Hopefully, I’ve at least convinced you (see Part 1) to discuss these hard topics with your teen. Now what? What should you say? Before you change your mind or flippantly speak your mind, make sure to keep your audience and your main purpose in view: Your child is at risk for the same kind of tragic death, both by being human and by being a teen. This sobering reality should help you carefully shape your end of the conversation. Beyond that, here are a few principles to consider.
You Don’t Have All the Answers
Not only did you (probably) not know Robin Williams personally, but you don’t know exactly what goes on with depression — or in the mind of a person who takes his or her own life. No one fully does.
Sure, we know there can be physical issues that can cause feelings of depression. As Bible-believers, we also know that our hearts are deceptive, and focusing on self and difficult circumstances can cause dark and hopeless thoughts and feelings. Anecdotally, we all realize that some people have a greater natural propensity toward melancholy moods. Where one contributing factor ends and another begins is something none of us can measure.
There Is Always Another Option
Whether or not you think you agree with other points of his hotly debated blog post, these words from Matt Walsh are certainly worth considering, in regards your teen: “To act like death by suicide is exactly analogous to death by malaria or heart failure is to steal hope from the suicidal person. We think we are comforting him, but in fact we are convincing him that he is powerless.”
This is especially significant if your teen has already been labeled (or has self-identified) as being “depressed” or “suicidal.” Make sure your teen knows that there is always hope, always an alternative. People in severe depression often feel as if there is no other option, so it’s incredibly important to remind them in times of clear thinking that there is always another choice.
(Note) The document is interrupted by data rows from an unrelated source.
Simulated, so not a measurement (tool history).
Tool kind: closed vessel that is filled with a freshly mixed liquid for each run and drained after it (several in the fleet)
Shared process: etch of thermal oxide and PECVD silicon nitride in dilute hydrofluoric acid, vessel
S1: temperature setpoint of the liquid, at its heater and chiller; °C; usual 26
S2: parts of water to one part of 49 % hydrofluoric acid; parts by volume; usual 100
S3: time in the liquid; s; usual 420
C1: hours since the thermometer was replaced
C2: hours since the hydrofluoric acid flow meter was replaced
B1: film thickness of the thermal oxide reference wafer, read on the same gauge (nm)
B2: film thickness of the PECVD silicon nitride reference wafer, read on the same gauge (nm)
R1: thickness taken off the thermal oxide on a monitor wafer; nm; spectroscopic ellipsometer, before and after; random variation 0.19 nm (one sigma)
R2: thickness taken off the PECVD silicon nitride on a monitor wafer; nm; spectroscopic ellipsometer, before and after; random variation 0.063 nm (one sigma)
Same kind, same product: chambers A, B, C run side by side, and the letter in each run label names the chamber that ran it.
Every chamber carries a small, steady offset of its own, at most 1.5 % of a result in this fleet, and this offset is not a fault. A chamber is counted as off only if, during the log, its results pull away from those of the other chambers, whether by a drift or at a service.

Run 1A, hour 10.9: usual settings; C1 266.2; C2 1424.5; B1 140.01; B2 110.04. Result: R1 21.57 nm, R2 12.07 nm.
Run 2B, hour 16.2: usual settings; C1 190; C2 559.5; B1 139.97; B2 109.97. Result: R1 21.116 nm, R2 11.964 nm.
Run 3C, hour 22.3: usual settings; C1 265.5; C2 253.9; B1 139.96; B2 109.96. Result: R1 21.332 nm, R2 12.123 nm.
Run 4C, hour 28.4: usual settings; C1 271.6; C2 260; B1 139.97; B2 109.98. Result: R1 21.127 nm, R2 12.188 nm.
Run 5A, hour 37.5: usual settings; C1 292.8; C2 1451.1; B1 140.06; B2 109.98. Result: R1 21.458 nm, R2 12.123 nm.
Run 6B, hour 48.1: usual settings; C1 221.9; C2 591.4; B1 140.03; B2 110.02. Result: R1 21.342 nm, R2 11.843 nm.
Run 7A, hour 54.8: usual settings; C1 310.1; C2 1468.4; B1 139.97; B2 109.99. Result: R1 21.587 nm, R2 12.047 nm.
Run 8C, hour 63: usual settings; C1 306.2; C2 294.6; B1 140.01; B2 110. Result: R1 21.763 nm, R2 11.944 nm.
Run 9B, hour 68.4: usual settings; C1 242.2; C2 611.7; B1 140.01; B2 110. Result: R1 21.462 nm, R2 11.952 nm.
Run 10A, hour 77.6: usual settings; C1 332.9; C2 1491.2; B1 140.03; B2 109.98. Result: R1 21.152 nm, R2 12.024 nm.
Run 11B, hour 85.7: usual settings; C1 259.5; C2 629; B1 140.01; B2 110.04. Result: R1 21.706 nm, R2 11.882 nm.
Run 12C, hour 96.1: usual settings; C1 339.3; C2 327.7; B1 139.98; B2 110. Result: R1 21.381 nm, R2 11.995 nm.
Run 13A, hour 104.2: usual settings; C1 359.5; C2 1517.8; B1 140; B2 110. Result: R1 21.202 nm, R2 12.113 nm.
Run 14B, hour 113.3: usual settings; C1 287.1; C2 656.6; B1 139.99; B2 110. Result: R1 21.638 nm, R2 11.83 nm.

Struggles and Temptations Shouldn’t Cause Shame
There’s a careful balance to try to maintain between encouraging right thinking and offering encouragement and accepting people — especially our own kids — problems and all. We need to especially make sure our kids know they can be open about all kinds of struggles and temptations — both to us and to others.
Requiring people to keep these kinds of struggles secret can be devastating and should not be allowed to be part of the culture of our families or churches. Without such openness, a person (especially a person who feels isolated by depression) can easily think they’re the only one who has felt or thought in such a way, and they can easily think there’s no hope (1 Corinthians 10:13).
There’s certainly more to dealing with depression and suicidal tendencies than having conversations, but it’s a good place to start.